Decision that texts or sentences are equivalent in content

38 views Asked by At

The classic example of determining similarity as distance Word Mover's Distance as for example here https://markroxor.github.io/gensim/static/notebooks/WMD_tutorial.html, word2vec model on GoogleNews-vectors-negative300.bin, D1="Obama speaks to the media in Illinois",D2="The president greets the press in Chicago",D3="Oranges are my favorite fruit". When calculated wmd distances: distance (D1,D2)=3.3741, distance (D1,D3)=4.3802. So we understand that (D1,D2) more similar than (D1,D3). What is the threshold value for vmd distance to decide that the two sentences actually contain almost the same information? Maybe in the case of sentences D1 and D2, the value of 3.3741 is too large and in reality these sentences are different? Such decisions need to be made, for example, when there is a question, a sample of the correct answer and a student's answer. Addition after the answer by gojomo: Let's postpone identification and automatic understanding of logic for later. Let's consider the case when in two sentences there is an enumeration of objects, or properties and actions of one object in a positive way, and we need to evaluate how similar the content of these two sentences is.

1

There are 1 answers

0
gojomo On

I don't believe there's any absolute threshold that could be used as you wish.

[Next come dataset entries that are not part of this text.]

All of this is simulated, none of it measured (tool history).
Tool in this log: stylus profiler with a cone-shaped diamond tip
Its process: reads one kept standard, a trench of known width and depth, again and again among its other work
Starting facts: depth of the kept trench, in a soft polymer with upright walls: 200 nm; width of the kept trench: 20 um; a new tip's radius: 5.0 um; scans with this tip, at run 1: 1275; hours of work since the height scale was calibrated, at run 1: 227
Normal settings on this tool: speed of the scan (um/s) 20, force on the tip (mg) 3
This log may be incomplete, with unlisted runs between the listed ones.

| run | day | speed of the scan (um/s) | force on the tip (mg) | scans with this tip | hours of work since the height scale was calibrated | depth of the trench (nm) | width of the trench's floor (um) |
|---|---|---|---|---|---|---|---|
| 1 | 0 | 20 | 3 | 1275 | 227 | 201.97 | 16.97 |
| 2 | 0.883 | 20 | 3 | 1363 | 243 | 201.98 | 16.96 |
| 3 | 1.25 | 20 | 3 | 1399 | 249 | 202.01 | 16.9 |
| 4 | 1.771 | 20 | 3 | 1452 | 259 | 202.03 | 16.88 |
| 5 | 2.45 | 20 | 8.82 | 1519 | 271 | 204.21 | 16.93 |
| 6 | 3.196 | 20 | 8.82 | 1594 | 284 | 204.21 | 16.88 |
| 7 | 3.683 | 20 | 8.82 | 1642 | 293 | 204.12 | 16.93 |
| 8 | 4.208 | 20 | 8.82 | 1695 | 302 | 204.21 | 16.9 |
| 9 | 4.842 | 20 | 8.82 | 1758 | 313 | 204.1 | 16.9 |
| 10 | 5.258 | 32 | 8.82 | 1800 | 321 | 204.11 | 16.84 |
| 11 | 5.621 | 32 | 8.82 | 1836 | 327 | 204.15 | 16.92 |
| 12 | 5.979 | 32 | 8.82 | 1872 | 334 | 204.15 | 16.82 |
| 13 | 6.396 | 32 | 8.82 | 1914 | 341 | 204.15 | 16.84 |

The "Word Mover's Distance" can offer some impressive results in finding highly-similar texts, especially in relative comparison to other candidate texts.

However, its magnitude may be affected by the sizes of the texts, and further it has no understanding of rigorous grammar/semantics. Thus things like subtle negations or contrasts, or things that would be nonsense to a native speaker, won't be highlighted as very "different" from other statements.

For example, the two phrases "Many historians agree Obama is absolutely positively the best President of the 21st century", and "Many historians agree Obama is absolutely positively not the best President of the 21st century", will be noted as incredibly similar by most measures based on word-statistics, such as Word Mover's Distance. Yet, the insertion of one word means they convey somewhat opposite ideas.